Orchard Segmentation

One of the key challenges faced by harvesting robots is the ability to recognize their surrounding environments. The real-world environment of a tree-grown orchard is inherently complex, making it difficult for harvesting robots to navigate and perform tasks while avoiding obstacles such as branches and foliage, while also accurately identifying and interacting with the fruit.

In response to this challenge, we developed the panoptic-DeepLab architecture tailored specifically for orchard environments. This architecture enables us to not only identify the main obstacles but also pinpoint the target, which, in our case, is apples for our harvesting robot. Our system segments each scene (see Fig. 1) into five distinct categories: apple, branch, foliage, sky, and ground. This dataset encompasses a wide range of orchard scenes, fruit morphologies, and various environmental conditions, thereby providing a comprehensive representation of real-world fruit detection scenarios.

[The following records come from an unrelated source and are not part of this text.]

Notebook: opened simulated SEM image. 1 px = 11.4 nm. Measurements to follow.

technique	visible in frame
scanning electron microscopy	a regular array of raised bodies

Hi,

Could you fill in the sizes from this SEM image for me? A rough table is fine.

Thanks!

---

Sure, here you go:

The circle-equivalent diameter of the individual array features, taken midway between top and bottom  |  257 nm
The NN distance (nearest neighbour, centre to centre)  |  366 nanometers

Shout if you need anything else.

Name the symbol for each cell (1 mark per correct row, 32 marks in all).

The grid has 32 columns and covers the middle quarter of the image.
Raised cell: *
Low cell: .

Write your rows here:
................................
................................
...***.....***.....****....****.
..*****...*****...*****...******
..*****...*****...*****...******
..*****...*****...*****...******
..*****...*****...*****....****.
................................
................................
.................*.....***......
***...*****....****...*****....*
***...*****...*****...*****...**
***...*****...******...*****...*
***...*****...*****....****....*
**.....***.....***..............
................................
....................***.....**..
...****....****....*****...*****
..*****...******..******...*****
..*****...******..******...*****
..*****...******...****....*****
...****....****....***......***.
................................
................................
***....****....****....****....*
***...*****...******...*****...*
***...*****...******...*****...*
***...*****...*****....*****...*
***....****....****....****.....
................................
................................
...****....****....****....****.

Figure 1. Orchard segmentation results.
Figure 1. Orchard segmentation results.

Given that branches pose the most significant obstacle, we have further developed skeleton-lead CNNs. This network works to skeletonize the branches (see Fig. 2), effectively transforming them into graph structures, resulting in improved branch segmentation accuracy. As a by-product, the branch graphs can also be leveraged to efficiently construct a 3D representation (see Fig. 3) of the scene using corresponding depth images. This wealth of data serves as crucial input for robotics planning and decision-making processes.

Figure 2. Branch graphs outputed by skeleton-lead CNNs.
Figure 2. Branch graphs outputed by skeleton-lead CNNs.
Figure 3. 3D representation of branches and apples.
Figure 3. 3D representation of branches and apples.